Ezersky shoots upwards of five segments a day, and this year so far she’s delivered more than 100. Often, if a designer has been reluctant to be interviewed, she’ll show up at his showroom anyway – camera crew in tow. And she never misses an event where there might be a goody bag.
Although she sits out the European shows, Ezersky’s a hit internationally. “You know, in France we like this kind of thing,” says designer Catherine Malandrino, a friend. “The crazy ladies.”
And then there’s the rabid Japanese following. “I don’t know!” Ezersky says, laughing about her Japanese fan base on her way to a shoot at the Madison Avenue jewelry shop of Laurence Graff, a tight-lipped Englishman accustomed to dealing with oil tycoons and the women who love them. “I feel a real affinity for the Japanese, too.” She’s wearing mint-green Roberto Cavalli – her bellybutton is peeking out, and her neck is trimmed in fur. Graff takes one look at her and retreats to the back of the store to catch his breath. When he emerges, he inspects her jewelry. “These should be real,” he sniffs, objecting, perhaps, to the unshined quality of Ezersky’s bijoux.
She looks at the camera and rolls her eyes dramatically. “Well, okay. Like, give me some diamonds, mister!”
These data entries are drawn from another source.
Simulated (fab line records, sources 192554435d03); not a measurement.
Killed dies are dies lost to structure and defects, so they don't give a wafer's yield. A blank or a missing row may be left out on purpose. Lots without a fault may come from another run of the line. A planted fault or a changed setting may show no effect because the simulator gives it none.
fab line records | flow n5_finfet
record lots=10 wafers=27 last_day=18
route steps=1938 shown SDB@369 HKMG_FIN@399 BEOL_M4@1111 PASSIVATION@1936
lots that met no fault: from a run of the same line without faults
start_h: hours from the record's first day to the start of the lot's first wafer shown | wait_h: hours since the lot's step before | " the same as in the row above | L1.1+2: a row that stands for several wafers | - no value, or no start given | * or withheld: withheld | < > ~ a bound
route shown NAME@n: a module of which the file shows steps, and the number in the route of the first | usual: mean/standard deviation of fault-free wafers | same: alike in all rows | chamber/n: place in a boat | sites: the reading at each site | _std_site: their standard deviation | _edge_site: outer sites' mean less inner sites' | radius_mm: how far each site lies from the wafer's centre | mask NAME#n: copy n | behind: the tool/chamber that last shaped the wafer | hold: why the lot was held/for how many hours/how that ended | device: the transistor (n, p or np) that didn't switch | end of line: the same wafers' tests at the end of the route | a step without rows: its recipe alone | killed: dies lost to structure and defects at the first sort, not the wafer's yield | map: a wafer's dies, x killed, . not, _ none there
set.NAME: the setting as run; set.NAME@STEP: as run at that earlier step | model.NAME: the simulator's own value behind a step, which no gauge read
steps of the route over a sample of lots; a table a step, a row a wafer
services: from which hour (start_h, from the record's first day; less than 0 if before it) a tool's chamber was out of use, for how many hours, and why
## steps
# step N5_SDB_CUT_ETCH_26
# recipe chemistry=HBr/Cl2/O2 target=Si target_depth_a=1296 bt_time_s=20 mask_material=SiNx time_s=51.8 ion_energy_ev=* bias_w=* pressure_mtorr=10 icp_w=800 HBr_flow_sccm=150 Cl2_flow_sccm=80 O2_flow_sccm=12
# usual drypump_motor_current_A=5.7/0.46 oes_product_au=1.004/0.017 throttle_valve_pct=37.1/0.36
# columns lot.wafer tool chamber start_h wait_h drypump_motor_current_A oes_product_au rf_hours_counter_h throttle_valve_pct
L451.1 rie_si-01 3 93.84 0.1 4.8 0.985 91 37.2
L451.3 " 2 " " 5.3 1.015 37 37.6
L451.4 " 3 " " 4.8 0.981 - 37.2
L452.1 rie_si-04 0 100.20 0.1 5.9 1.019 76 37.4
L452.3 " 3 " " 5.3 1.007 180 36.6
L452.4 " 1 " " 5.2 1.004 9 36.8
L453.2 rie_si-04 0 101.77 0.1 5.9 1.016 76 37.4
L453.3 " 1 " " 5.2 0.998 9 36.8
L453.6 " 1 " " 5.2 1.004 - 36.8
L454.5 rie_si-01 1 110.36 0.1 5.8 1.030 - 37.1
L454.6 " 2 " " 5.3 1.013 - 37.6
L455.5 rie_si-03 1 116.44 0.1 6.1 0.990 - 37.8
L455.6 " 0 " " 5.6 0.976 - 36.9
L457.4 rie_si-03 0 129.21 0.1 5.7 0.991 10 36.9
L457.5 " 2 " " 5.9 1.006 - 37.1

Offscreen, Lauren’s a pretty regular freelancing girl. She rides the subway, carefully picking her way around sidewalk grates in her Manolo Blahniks, oblivious to the stares of everyone who recognizes her. She worries about whether or not the bellybutton pierce she got last year is ever going to heal, and hopes things will work out with the guy she met over the summer. “You have no idea how hard it is to find someone who gets it,” she says with a sigh. She’s been with plenty who didn’t, like the guy with a big house in the Hamptons – who was “like, way too macrobiotic.” She goes out with designers and other people she knows through work, but hangs on to a few old girlfriends from her college days, with whom she takes quiet trips to Vermont and Florida.
She lives in a studio apartment on Central Park South with messy closets and two chihuahuas she paper-trained after Bobbi Brown spotted her walking her dogs and looking like: “Hello? a total disaster.” Her apartment, however, is far from ordinary. It calls to mind the boudoir of Marie Antoinette: all courtly damask and pillows arranged, it seems, for cake-eating. “Everyone’s surprised when they see it,” she says, “like they expect it to be more … something. It’s really very girly. But that’s what I’m like. Totally femme.”
She drew inspiration from Galliano for the vanity dripping with dusty beads and mirrors and porcelain cherubs. Everywhere you look, Steiff stuffed animals peek out. There are pillows and footstools and dozens of oil paintings. “I found it all in flea markets,” she boasts. And lined up along the mantel are a dozen or so clocks: “I’m totally punctual.”
But the truly great part of Ezersky’s apartment is the narrow hallway that leads to the bathroom: her hall of fame, studded with dozens of eight-by-ten black-and-white photographs in gilt frames. Here is Karl Lagerfeld spritzing her neck with perfume and shots of her with Jean-Paul Gaultier and Alexander McQueen, Kate Spade and Helmut Newton and Sonia Rykiel. “It’s a work in progress,” she says. “Like me.”
But despite her burgeoning success, she’s really feeling Zen about it all. “I think this is really the best time of my life,” she says again with a sigh on the banquette at Stephen Knoll as the pedicurist scrubs furiously at her heel. “I might even get an agent!”